Political Counselor M. Ashraf Haidari visited Fort Riley in Kansas and Fort Campbell in Kentucky in early and mid February to express the gratitude of the Afghan government and people to the deploying troops and their families. “Please allow me to welcome you to Afghanistan where our people have strongly supported international security forces, and look forward to working with you to secure our country,” Haidari told the forces.
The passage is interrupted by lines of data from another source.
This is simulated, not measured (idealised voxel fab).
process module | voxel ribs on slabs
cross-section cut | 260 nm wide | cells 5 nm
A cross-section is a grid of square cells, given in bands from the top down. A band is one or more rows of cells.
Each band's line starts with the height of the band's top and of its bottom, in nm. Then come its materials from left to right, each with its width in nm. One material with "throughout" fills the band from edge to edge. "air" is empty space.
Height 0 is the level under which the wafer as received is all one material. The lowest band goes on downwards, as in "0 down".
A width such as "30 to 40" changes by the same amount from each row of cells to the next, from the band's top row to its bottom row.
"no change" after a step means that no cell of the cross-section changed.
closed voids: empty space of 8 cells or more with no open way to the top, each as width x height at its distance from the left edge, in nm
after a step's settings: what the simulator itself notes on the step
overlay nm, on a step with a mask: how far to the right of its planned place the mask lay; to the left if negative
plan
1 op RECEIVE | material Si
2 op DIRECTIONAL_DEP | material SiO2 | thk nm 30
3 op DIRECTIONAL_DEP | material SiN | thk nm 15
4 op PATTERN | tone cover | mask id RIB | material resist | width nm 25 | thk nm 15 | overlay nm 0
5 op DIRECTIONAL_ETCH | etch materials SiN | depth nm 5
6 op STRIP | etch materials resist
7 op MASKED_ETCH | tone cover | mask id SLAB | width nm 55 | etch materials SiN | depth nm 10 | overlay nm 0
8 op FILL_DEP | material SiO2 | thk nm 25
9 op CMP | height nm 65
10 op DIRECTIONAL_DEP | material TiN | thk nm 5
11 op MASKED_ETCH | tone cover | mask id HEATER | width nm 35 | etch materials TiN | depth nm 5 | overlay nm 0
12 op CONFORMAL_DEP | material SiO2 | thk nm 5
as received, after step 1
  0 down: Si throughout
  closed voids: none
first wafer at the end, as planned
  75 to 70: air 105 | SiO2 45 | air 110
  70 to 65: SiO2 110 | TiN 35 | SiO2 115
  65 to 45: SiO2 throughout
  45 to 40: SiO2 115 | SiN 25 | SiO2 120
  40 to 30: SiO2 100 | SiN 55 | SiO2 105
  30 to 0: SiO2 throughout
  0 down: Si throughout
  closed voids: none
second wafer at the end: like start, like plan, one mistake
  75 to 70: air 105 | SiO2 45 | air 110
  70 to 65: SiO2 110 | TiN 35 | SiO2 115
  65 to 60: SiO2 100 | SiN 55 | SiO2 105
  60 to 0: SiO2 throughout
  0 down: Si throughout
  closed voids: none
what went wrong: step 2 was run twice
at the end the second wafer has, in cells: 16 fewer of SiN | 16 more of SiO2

In a discussion of the current challenges facing American, NATO and Afghan security forces, Haidari said that the Taliban lacks a unifying vision for Afghanistan, but they “fully exploit weak state institutions on the district and village level that lack the necessary resources and capacity to deliver basic services to people in southern Afghanistan.” He noted that terrorism and drug-trafficking are inter-linked transnational security problems, which have to be fought on global scale, not in Afghanistan alone. He reiterated the support of the Afghan people for the continued U.S. engagement in the region.

He briefed the contingents on the judicial and police reforms in Afghanistan, which he said had received the least amount of resources and attention from the international community over the past seven years. “In any asymmetrical warfare, police and the judiciary constitute the eye and arm of the government, and if these two key institutions are absent or too weak to do their jobs well, the government loses its legitimacy in the public eyes,” said Haidari. He traced the problem to the defective lead-nation security sector reform framework, citing a lack of coordination among lead-nations and a lack of resources for effective implementation of each reform, particularly in the police and justice sectors. “We do not need so much firepower against the Taliban but a capacity surge to enable the government institutions to protect the population and to maintain their active support for the peace-building process in Afghanistan,” said Haidari.

Haidari called for unity of effort among all military and civilian entities helping secure and rebuild Afghanistan. “Every actor’s exit strategy in Afghanistan must be to enable us, the Afghan people and government, to stand on our own feet in order to drive our country’s rebuilding process,” he said.